Climate campaigners attack Shell over ‘windfall’ profits from Iran war

a Shell petrol station in the UK
Soaring oil prices have led to steep increases in fuel bills for motorists. Photograph: Maureen McLean/Shutterstock

Shell has reported better than expected profits of $6.9bn (£5bn) after its oil traders reaped the benefits of soaring energy prices during the war in Iran, angering climate campaigners.

Europe’s biggest oil and gas company posted a 115% jump in first-quarter profits from the $3.2bn reported in the last three months of 2025.

The profits easily surpassed the $6.4bn forecast by City analysts, and were 24% up on the $5.6bn profit recorded in the same period a year earlier.

Shell’s chief executive, Wael Sawan, said the company’s profits had been gained through its “relentless focus on operational performance in a quarter marked by unprecedented disruption in global energy markets”.

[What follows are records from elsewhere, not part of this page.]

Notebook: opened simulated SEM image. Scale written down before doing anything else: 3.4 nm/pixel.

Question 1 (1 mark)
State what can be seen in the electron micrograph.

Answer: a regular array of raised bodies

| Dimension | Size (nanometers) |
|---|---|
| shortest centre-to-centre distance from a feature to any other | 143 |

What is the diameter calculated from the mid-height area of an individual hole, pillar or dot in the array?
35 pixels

In addition to windfall profits, the war will deliver a 5% dividend hike for Shell’s investors. The company’s chief financial officer, Sinead Gorman, said shareholder payouts reflected the “confidence we have in the long-term cash flows of the company”.

The environmental campaigner and broadcaster Chris Packham accused the company of “profiting from illegal wars and burning up our one and only home” in a post on X, adding: “What a lovely company.”

The disruption to oil and gas flows through the strait of Hormuz caused the international crude price to climb from about $61 a barrel in January to highs of $119 at the end of March and again at the end of April.

Oil prices briefly dropped below $100 a barrel on Wednesday on hopes of a peace deal between the US and Iran, although the market price remains more than 50% higher than last year. On Thursday, Brent crude again dropped below the 100 threshold to just under $98.

The increase in oil prices helped BP, which last week reported better than expected profits of $3.2bn for the first quarter, more than double the $1.38bn it made in the same period last year.

The company credited “exceptional oil trading” for its highest quarterly profit since 2023, leading to an immediate backlash from campaign groups and calls for tougher windfall taxes on fossil fuel profits.

Protesters from the campaign group Fossil Free London gathered outside Shell’s London headquarters dressed as oil executives to protest against the company’s “blood money” profits from the conflict that has claimed the lives of thousands of people.

Shell’s rising profits were capped by a fall in its oil and gas production after its Pearl gas plant in Qatar sustained serious damage from a drone attack. Overall Shell’s oil and gas output fell 4%, and repairs to the plant are expected to take about a year.

The windfall profits reignited calls for taxes to fund support for the households hardest hit by the rise in costs.

Danny Gross, a climate campaigner at Friends of the Earth, said: “Fossil fuel giants are pocketing monstrous profits while drivers are being squeezed at the petrol pump and households are set to pay higher energy bills.

“Our fossil fuel-reliant energy system siphons money away from ordinary people to the rich and powerful.

“The answer is clear: strengthen the windfall tax on these indefensible profits and break our dependence on fossil fuels by powering our economy with homegrown renewables. This would lower energy bills, strengthen the UK’s energy security and protect us all from future energy price spikes.”

Anne Jellema, the executive director of the climate campaign group 350.org, said: “While people around the world struggle with soaring energy costs, Shell is raking in billions in added profit. The same crisis that is driving these windfalls is pushing millions closer to hunger and hardship.

“Governments must act now to tax these excess profits and use the money to protect vulnerable households and expand affordable, homegrown renewable energy.”